Politeness was also agreed upon as typically British, though this was also considered by some to be a front for reserve and an “uptight” approach to social situations. There was a widely-held perception of the British as strongly individualistic and politically independent, a trait especially noticeable in the country’s somewhat ambivalent relationship with the rest of the European Union, its unwillingness to join the euro and its stubborn insistence on continuing to drive on the left.
Interesting that our driving on the left should be seen as a stubborn insistence — it’s the rest of the world that’s wrong!

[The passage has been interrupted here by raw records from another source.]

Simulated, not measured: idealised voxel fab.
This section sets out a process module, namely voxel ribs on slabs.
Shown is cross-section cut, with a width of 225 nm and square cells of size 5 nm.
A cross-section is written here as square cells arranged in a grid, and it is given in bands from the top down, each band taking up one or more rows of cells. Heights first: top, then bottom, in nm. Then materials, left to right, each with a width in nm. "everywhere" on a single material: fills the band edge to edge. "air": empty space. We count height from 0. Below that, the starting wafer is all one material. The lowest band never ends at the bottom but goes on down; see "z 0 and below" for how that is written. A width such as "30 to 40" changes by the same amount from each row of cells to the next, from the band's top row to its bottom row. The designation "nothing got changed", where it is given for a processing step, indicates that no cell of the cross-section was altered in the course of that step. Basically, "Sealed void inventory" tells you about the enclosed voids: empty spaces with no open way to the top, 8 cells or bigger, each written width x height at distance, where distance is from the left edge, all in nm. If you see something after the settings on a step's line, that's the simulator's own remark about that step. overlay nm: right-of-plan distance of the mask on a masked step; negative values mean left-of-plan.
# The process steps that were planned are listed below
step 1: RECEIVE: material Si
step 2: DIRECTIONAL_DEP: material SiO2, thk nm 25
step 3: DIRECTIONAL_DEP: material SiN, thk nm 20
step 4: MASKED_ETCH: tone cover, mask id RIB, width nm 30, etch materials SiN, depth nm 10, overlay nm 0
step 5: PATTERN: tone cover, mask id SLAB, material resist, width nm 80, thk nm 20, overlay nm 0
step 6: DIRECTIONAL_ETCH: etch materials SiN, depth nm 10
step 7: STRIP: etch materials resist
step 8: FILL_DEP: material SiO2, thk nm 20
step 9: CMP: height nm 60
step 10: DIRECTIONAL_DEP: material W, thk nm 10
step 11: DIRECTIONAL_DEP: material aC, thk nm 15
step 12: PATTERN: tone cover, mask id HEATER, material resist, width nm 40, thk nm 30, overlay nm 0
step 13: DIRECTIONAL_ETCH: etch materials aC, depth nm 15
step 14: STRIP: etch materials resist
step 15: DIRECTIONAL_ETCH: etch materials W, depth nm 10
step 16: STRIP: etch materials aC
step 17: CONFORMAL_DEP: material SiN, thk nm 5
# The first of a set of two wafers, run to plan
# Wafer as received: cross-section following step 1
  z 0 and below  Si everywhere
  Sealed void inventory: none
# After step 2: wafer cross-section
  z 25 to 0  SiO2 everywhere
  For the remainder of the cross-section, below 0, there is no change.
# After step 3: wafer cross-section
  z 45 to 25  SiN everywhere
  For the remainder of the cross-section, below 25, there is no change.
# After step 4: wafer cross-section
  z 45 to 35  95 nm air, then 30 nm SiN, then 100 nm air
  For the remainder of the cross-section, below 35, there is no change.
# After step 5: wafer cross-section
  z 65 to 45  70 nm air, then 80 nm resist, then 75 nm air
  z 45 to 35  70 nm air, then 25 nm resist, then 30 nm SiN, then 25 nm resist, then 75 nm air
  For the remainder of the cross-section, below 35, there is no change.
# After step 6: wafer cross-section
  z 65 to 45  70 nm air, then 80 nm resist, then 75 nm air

The only downside as to how we are viewed abroad is for ‘imperial arrogance.’ This contrasts with a review of the Absent-Minded Imperialists I read in yesterday’s Sunday Times. In it the author, Bernard Porter, argues that empire grew by accident rather than design and that for the most part, the Victorian Britains at home were completely unaware of it:
In 1883, Sir John Seeley published The Expansion of England, in which he famously observed that the English (or did he mean the British?) seemed to have acquired their far-flung empire in what he called “a fit of absence of mind”. By this he did not mean that the imperial conquerors and proconsuls did not know what they were doing, but rather that the majority of their fellow citizens showed not the slightest interest in, or often knowledge of, these overseas ventures and expanding dominions.
(Makes note for possible future reading material when out in paperback.)